Decades before you were born, an invading army occupied your native land. The army of occupation has blighted and repressed your people for generations. You have heard your parents and your grandparents talk of all that they have lost, all that was taken from them, the friends and relatives they have seen killed, how the brutal, stifling occupation has bred extremism (often funded and promoted by the occupiers) that has riven your society, and how all hope of an ordinary peaceful life has been taken from your family, and from you.

You are 13 years old. One day, you see some soldiers of the occupation army. They are bristling with weapons and body armor, they are protected by watchtowers, helicopters, they are equipped with radios that can call down a missile or an airplane to destroy your home in a matter of minutes. Their very presence is a harsh, mocking, inescapable emblem of your family’s pain and degredation. And so, on this day, you pick up a stone — a stone — and throw it, in a weak and futile gesture, at these impregnable figures.

And for throwing this stone — a stone, a small, hand-sized fragment of stone — this is what happens to you. From Israel’s ynetnews:

Karem, a 13-year-old boy from Hebron, was arrested in late September on suspicion of hurling stones at Israel Defense Forces soldiers. After spending six days in the Ofer Prison, he was placed under house arrest for five months in his uncle’s home and can’t even go to school.

The boy’s relatives say he is in a serious emotional state and is finding it difficult to recover from his days in prison. All he told his family members was that he was handcuffed and chained, and was sometimes left alone in a room or in solitary ….

The boy himself refuses to talk. Asked what he went through during the interrogation and in jail, he responds, "I don’t know, I don’t know."

Karem’s grandmother says his mental state has influenced his health. "You can tell that he is afraid and frightened from his days in jail. He has fungus on his body and his skin has peeled from all the pressure, fear, and nerves. He barely talks. Today we looked for him and found him hiding in the chicken coop because he didn’t want to talk to anyone."
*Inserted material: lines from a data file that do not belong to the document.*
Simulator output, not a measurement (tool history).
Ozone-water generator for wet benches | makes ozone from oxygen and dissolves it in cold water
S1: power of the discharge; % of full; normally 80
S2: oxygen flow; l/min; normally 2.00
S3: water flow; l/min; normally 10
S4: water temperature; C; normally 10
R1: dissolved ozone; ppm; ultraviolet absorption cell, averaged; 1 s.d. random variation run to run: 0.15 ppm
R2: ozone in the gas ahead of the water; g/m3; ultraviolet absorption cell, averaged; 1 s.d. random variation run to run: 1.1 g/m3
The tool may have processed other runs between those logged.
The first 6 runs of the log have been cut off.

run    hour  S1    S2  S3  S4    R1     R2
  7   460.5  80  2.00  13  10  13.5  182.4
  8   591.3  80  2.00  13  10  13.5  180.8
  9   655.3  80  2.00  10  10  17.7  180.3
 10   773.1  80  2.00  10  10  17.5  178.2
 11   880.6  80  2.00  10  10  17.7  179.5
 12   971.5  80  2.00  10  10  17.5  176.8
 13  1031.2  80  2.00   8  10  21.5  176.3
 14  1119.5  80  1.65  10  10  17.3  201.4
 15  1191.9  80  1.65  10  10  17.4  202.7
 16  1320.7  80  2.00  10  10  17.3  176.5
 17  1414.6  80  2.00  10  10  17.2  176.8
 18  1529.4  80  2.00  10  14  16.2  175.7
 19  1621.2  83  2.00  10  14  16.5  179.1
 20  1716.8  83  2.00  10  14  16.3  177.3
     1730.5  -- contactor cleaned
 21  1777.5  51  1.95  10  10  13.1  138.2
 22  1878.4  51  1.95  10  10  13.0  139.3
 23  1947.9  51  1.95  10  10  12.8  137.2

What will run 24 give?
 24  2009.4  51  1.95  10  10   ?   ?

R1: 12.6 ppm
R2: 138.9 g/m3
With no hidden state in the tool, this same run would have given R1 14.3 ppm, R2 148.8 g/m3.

It’s just a small story; what does it matter? It’s just a tiny incident, far from the worst, in a vast, world-roiling conflict; what does it matter? It’s just the scarcely noticed ruination of one obscure child’s life; what does it matter? Only losers and lamesters, only those on the margins, only those who aren’t serious, who aren’t savvy — only those who are struggling to keep hold of their humanity in the face of implacable systems of power, systems which seek at every turn to degrade and destroy what Arthur Silber calls "the sacred value of a single human life" — would care about such discarded wretches. But it doesn’t matter at all to anyone who "matters" in the small, gilded circles of domination and sycophancy that oversway our lives and our discourse. And so these little stories will keep on playing out, everywhere, all the time, in the monstrous waste we make of our common humanity — and its brief, beautiful, absolutely unique individual expressions.